October 25, 2012
Experts say sequestration would target civilian jobs
WASHINGTON — The potential for layoffs in the defense contracting industry is taking center stage in the congressional showdown on how to avoid the “fiscal cliff,” but experts say that sequestration’s most immediate workplace cuts would be felt by civilian defense employees.
War funding and military personnel will be protected from sequestration — which is set to take effect Jan. 2 if Congress doesn’t take action — but as many as 108,000 civilian defense employees could be furloughed a few weeks after sequestration hits, said Todd Harrison, a senior fellow at the Center for Strategic and Budgetary Assessments, a Washington, D.C.-based think tank. The furloughs could last through Sept. 30, 2013, the end of the fiscal year.
Civilian job losses in the Defense Department alone would amount to more than 12 percent of its workforce, which should be the immediate concern, Harrison said. “DOD civilian employees have a lot more to worry about than defense contractors do.”
Jacob Stokes, a research assistant at Center for a New American Security, a Washington think tank with close ties to the Obama administration, agreed: “It’s just an arithmetic fact,” if you consider that sequestration calls for about 10 percent cuts across most accounts.
The across-the-board cuts of $1.2 trillion over 10 years, shared between defense and nondefense accounts, loom as a threat as long as lawmakers remain locked in a stalemate on how to reduce the national debt.
If sequestration happens, Harrison said the government would likely tell employees: “We want to keep you on our books, because we hope to take you back.” But nine-month furloughs with no guarantee of being placed back on DOD’s payroll would be just as damaging for many as layoffs, he said.
Pentagon spokeswoman Lt. Col. Elizabeth Robbins said DOD civilian layoffs were “very unlikely,” though “furloughs and hiring freezes are possible.”
Experts also say indiscriminate cuts to the civilian DOD workforce would leave critical gaps in expertise. Civilians provide “mission-essential combat support functions, such as logistics support and maintenance, which have traditionally been performed by the uniformed military,” said Brenda Farrell, director of Defense Capabilities and Management in the U.S. Government Accountability Office, at a July 26 congressional hearing before the House Armed Services Committee’s Subcommittee on Readiness.

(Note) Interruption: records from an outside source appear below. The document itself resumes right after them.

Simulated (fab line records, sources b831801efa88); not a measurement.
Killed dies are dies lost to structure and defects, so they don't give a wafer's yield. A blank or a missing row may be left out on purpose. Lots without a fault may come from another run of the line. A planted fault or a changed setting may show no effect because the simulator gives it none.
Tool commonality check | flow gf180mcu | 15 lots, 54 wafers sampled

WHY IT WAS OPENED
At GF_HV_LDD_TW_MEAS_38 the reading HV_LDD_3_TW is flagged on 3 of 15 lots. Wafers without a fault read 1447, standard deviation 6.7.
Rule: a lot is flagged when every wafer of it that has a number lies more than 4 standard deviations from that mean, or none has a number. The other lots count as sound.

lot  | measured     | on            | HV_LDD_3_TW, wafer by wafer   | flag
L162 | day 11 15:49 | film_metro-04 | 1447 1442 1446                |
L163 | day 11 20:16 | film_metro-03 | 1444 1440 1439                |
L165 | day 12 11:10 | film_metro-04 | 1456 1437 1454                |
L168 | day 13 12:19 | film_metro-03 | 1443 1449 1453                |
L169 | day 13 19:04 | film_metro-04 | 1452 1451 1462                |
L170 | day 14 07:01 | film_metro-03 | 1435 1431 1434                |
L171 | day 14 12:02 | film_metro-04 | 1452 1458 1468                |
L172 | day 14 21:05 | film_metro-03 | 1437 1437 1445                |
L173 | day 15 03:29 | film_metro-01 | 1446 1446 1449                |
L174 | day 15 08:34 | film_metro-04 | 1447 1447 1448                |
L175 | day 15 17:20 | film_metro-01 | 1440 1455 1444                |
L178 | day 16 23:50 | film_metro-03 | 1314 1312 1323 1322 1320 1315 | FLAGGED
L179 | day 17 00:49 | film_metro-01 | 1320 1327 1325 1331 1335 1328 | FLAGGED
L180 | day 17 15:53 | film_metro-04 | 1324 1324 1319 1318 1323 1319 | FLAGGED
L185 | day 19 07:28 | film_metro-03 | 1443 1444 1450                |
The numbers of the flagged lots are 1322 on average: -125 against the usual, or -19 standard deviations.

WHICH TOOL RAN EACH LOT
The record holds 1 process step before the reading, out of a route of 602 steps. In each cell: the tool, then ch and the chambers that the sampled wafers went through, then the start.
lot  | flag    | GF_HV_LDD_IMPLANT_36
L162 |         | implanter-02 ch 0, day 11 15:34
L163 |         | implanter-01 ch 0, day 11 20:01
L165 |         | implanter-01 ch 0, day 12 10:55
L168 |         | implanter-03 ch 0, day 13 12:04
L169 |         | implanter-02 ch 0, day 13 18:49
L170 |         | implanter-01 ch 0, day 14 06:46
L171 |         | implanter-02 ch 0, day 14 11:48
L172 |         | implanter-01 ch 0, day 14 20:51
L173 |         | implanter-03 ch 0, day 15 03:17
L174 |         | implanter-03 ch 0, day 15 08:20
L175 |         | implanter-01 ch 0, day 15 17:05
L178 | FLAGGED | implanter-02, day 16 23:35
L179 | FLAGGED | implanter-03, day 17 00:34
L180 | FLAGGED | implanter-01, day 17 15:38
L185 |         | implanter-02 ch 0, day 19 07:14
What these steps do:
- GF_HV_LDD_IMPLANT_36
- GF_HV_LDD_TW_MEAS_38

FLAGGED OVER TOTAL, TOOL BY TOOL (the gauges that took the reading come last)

Subcommittee Chairman Rep. Randy Forbes, R-Va., held the hearing out of concern that an estimated 89,000 civilian jobs could be cut, he said. In fact, some informal Pentagon estimates say those cuts over time could lead to as much as a quarter of the total civilian workforce getting laid off — the loss of almost 200,000 employees.
The potential loss of civilian defense employees is about more than jobs. It would be a loss of the institutional memory “which is particularly important in DOD because of the frequent rotation of military personnel and the short tenure of the average political appointee,” Farrell said.
The military could be forced to backfill for lost positions, Stokes said: “Everyone warns of a hollow force. … Some tough choices would have to be made.”
Yet, whether DOD is capable of making those tough choices in a strategically planned way remains to be seen. Farrell said that DOD’s overall strategic workforce planning has been lacking.
“DOD hasn’t progressed at the rate we’d like to see,” she said, despite the fact that Congress mandated in the 2006 National Defense Authorization Act that DOD do better strategic workforce planning.
The current DOD civilian workforce plan “is far from being mature enough to make informed decisions regarding the mix of personnel, or the costs, or the tradeoffs we are discussing today,” Farrell told Congress.
Frederick Vollrath, principal deputy assistant secretary of defense for readiness and force management, also testified to Congress in the July hearing that he wasn’t aware of any efforts by DOD to conduct a full analysis of civilian force reductions, in the event of sequestration.
Forbes said that he was alarmed that DOD, by its own admission, has repeatedly said that it has “not done any planning — or will not say it’s doing planning.”
“It’s quite a shame,” Forbes said in an interview last week. “Because they haven’t done the planning, no one knows the exact repercussion of the cuts and what they are going to be.”
Robbins couldn’t confirm whether DOD was specifically working on a civilian workforce plan under sequestration.
But she said that Defense Department Comptroller Robert Hale told Congress at a Sept. 20 hearing that DOD will first produce guidance on the matter “over the next month as is done for a regular budget to the services.”
Then after that, it would be another six weeks until DOD could come up with detailed plans regarding the actual plans for sequestration, Hale said.
Harrison strongly questioned the wisdom of the Defense Department’s decision to put off planning for sequestration in the hopes that Congress will come to a resolution on the matter.
“The thing is: DOD is known for their planning,” Harrison said. “They plan for every conceivable military operation you can imagine, and some are highly unlikely to occur. But there is a reasonable chance this could happen, so why aren’t they planning for it?”